Phil and Mary ( Tuvalu )


----------



## klubnomad

So, how many of us are going on this Rally now?

Dave

656


----------



## 88781

I am delighted to inform you all that we have booked space for 20 motorhomes travelling out on the D/C 12.15hrs 10/4/07 and returning on the C/D 12.45hrs 14/4/07, with SeaFrance.

You will be asked to quote the promotional code which is ****** but can all members please call 01304 828452 and ask for Stewart, or email [email protected] who will be making all the bookings for us, Once you have telephoned and booked then let me know asap

I will send the code via PM, you will need this before telephoning. Let me know if you haven't received it this promotion is for MHF only and cannot be used with other offers/vouchers etc.

Please understand that the spaces allocated are on a first served basis.

_Edit_ Stewart is not there until Wednesday a.m. I have just been informed

Dave


----------



## bognormike

Dave - thanks; code received.

will book asap, but he's not there 'til wednesday!

may try for crossing on the saturday, get a couple of extra days if it's not too expensive


----------



## Leapy

Mandy and Dave 
Thanks for code -will ring Wednesday



Leapy


----------



## hippypair

Hi Mandy and Dave,
Received your PM with code ,will phone on wednesday.Thanks for all that you have done.

Terry.


----------



## artona

Hi Dave

Got the code thanks. Great work on your behalf mate

stew


----------



## geraldandannie

Just in case anyone thinks I'm ignorant, I've already thanked M&D by PM :wink: 

Gerald


----------



## geraldandannie

656 said:


> So, how many of us are going on this Rally now?


According to the list, Dave, it's 25 vans 

Incidentally, I couldn't find an entry in the Rallies Database. Is it in there? I searched with France as the country, and got this year's, I searched for France and 2007, and no entry.

Gerald


----------



## 92859

Greetings,

Thanks Dave for the code, I will telephone Wednesday, we are both looking forward to our first foreign trip in the motorhome.

Can anyone please advise me where it would be best to stay over on the night before we sail?


----------



## geraldandannie

Hi, Peter

There's always the front at Dover. We did it last year, and it's quite safe. It may be that there's a few of us doing that the night before.
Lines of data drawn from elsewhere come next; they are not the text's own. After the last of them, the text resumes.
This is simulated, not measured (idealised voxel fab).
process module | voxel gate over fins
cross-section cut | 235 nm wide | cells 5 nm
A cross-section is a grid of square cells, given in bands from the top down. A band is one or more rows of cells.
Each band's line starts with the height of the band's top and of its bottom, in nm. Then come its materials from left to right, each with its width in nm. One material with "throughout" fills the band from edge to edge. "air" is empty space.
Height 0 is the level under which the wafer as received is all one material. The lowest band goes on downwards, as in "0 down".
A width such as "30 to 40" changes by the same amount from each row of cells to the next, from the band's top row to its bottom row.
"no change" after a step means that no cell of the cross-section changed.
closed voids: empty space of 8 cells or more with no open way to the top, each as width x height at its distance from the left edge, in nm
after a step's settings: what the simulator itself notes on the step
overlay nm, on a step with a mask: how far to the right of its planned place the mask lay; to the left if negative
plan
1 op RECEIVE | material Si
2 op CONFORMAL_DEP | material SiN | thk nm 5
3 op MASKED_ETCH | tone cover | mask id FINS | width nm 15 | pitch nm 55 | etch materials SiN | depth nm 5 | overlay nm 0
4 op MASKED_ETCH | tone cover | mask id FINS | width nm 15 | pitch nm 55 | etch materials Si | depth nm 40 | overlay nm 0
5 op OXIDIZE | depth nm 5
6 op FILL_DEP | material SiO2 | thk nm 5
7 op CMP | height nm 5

Haven't got time at the moment, but try searching for *overnight AND dover* or something like that. There's info here. I think someone has also suggested the Tesco just outside Dover? And there's campsites and CLs in the area too, IIRC.

Gerald


----------



## JockandRita

gerannpasa said:


> Just in case anyone thinks I'm ignorant, I've already thanked M&D by PM :wink:
> 
> Gerald


Same here. :lol:

J & R


----------



## vicdicdoc

Three hip hip hips to Dave.
I will be phoning Wed morning . . . lets hope they are not too freaked out with all the bookings

Hi ho, hi ho, its off to France we go . . . :lol:


----------



## 92180

Thanks M&D got the code.


----------



## MOTORHOMER

hello 


Which campsite are you using please. We may well already be in France so if near it would be nice to come & spend a few days with you all. 


Motorhomer


----------



## artona

Hi Motorhomer

see here

stew


----------



## Frantone

Thank you M&D.  
Frantone


----------



## 88781

> Incidentally, I couldn't find an entry in the Rallies Database. Is it in there? I searched with France as the country, and got this year's, I searched for France and 2007, and no entry.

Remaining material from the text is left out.